On the surface, RHS has well-developed academic, extracurricular, and athletic programs, which all lead students on a path towards success. Yet, underneath that, the pride and loyalty each individual has for Ridgewood High are what makes the school’s culture special for all.
The 125-year history of the school and the fact that so many generations have grown up in these halls contributes to everyone’s pride in the institution. Students armed with phones and Chromebooks in their backpacks pass by plaques every day that honor RHS graduates who served in world wars and global conflicts. Some of these graduates laid down their lives for their country, transformed by their experience in the same brick-and-mortar building. Decades later, even though technology, culture, and world leaders have changed, as students, we live similar lives to those who passed through years before and are inspired by those past accomplishments.

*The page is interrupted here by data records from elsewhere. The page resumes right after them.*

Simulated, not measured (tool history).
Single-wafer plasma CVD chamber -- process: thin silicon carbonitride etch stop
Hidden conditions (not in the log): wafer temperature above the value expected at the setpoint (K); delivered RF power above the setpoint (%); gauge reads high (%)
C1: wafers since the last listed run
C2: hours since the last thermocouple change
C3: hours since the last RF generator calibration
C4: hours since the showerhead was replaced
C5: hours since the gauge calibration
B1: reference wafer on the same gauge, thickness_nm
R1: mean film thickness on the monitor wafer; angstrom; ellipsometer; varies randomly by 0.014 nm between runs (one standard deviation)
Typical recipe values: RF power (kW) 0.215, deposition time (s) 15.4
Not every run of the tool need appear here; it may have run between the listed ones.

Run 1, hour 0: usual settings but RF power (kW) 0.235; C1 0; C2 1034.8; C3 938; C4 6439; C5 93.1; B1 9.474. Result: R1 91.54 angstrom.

Other than reflecting on the past, in 2019, RHS continues to be a beacon for student freedom and individual expression. Countless opportunities are available to students, and many don’t hesitate to take advantage of them. Just last month, there were two simultaneous trips abroad: one to Italy, and another to China. Locally, the spring season has started, and with it, a newfound fervor for sports and activities in and out of the building.
No matter what hour you drop by the campus, even late into the night, you are bound to see a myriad of different athletes and club members in the school. The open campus policy also simulates a college-style experience and adds more to a typical student routine.
Foreign trips, an open campus, and the 24-hour hubbub on and off school grounds are unthinkable in many parts of the world, let alone the rest of the United States. Even in neighboring Bergen County high schools—while foreign trips do exist—the open campus policy is virtually unheard of. It is the trust faulty members have for students that allow us the freedom we so often take for granted and what also makes RHS unlike any other.
Diversity of our student body is another major layer of what makes RHS what it is because it’s ever-changing. Every year a class graduates, and a new class enters. In the past few years, incoming freshman classes have increased in size. Just like the speaker, Michael Fowlin, said last year, diversity can be about more than just ethnicity or race. It is taking on a connotation of different backgrounds, interests, and beliefs.
The dynamic student body emphasizes Fowlin’s point, and the number of different interests highlighted in the building deeply influences the culture of student life. These interests are showcased through different clubs and co-curricular or extracurricular programs that can either be academic, artistic or simply just fun, like the Pizza Club. The student body is made up of a diverse set of beliefs and viewpoints, and a plethora of religious and political backgrounds.
RHS is so important to everyone who walks through these halls, and although decades of demographic and cultural change have swept the town, new generations find ways to build off of the accomplishments of their predecessors. The unique opportunities offered to students, the historical legacy of the school, and the multi-faceted diversity of each class all have a unique and transformative influence on each individual. High school marks a key point in everyone’s life, one that should have lasting and meaningful impacts on those who experience it. Ridgewood High School doesn’t disappoint on this notion at all, and the four years of education it provides, each different in their own ways, epitomizes how special it is to be a student in RHS.